A key advantage of Conferendum is the pay-as-you-go model. In contrast to big web conference players, there is no subscription fee for the host but a prepaid solution for charging attendees. Conferendum only makes money if the trainer does by taking a 25 percent service fee. Trainers can charge between €0.01 and €0.50 per minute or €1 to €30 per event for every student.

That’s cheap enough to appeal to freelancers or small businesses, like tutors or accounting experts, looking to make extra money with evening courses over the web. An underpaid teacher from Montevideo could double their income by teaching math to pupils in Madrid. The user interface is already available in 21 languages so there’s quite a bit of potential – parents pay up to €3 billion for private tuition every year in Germany alone.

Conferendum payments are based entirely on Paypal. The participants use it to pre-pay at least €10 that can be spent on the various trainers offering courses via the platform. At the end of every month, trainers get their Conferendum account balance transferred paid through Paypal.

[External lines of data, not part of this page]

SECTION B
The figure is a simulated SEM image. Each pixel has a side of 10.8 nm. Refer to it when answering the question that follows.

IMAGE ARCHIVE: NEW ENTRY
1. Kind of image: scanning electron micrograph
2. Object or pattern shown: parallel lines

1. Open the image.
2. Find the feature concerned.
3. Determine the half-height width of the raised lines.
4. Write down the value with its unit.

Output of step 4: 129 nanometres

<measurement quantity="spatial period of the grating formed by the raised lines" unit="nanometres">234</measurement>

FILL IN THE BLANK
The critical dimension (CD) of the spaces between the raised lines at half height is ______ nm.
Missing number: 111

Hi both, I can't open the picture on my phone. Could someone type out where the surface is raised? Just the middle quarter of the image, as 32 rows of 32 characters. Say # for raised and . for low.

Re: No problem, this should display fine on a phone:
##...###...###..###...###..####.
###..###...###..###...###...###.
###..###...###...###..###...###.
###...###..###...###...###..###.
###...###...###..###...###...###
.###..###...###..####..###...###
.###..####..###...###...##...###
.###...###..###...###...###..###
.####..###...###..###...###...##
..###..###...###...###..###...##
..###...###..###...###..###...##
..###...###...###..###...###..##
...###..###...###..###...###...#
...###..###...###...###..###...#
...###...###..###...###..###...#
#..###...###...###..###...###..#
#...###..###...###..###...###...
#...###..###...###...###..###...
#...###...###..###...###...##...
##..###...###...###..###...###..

Taking the product for a spin, I was surprised how polished Conferendum looks and how well it works, given that everything is programmed in Java to make it run on virtually every OS. Neither teachers nor pupils have to install any software. Having clicked the invitation link to a training session, the browser opens and a small window pops up to configure sound and microphone. And off we go.

Create new online training event on Conferendum's Java platform.

CEO Wolfgang Berger sees 50 to 70 training sessions every day, held by nutritionists, marketing coaches or financial advisers. That’s still not enough to fly on a VC’s radar, he admits. After meetings with potential investors the feedback was that Conferendum is great, but that he should come back when it makes €1 million in turnover. That’s a feasible objective in a few months, Berger thinks, still an offer from one business angel had to be turned down because he wanted to invest a ridiculously small amount. That’s so typical for Germany.

Having proven the concept and ironed out bugs since March, Conferendum already makes a small profit. But the system can easily support several concurrent e-learning sessions with 1,000 or so participants. That’s why Berger is looking for investor money to spend on marketing. If he was in the US, he would probably just need a small endorsement by a prominent user like Robert Scoble, Guy Kawasaki or Jason Calacanis. They’ve already made other startups fly. Any such figure here in Germany?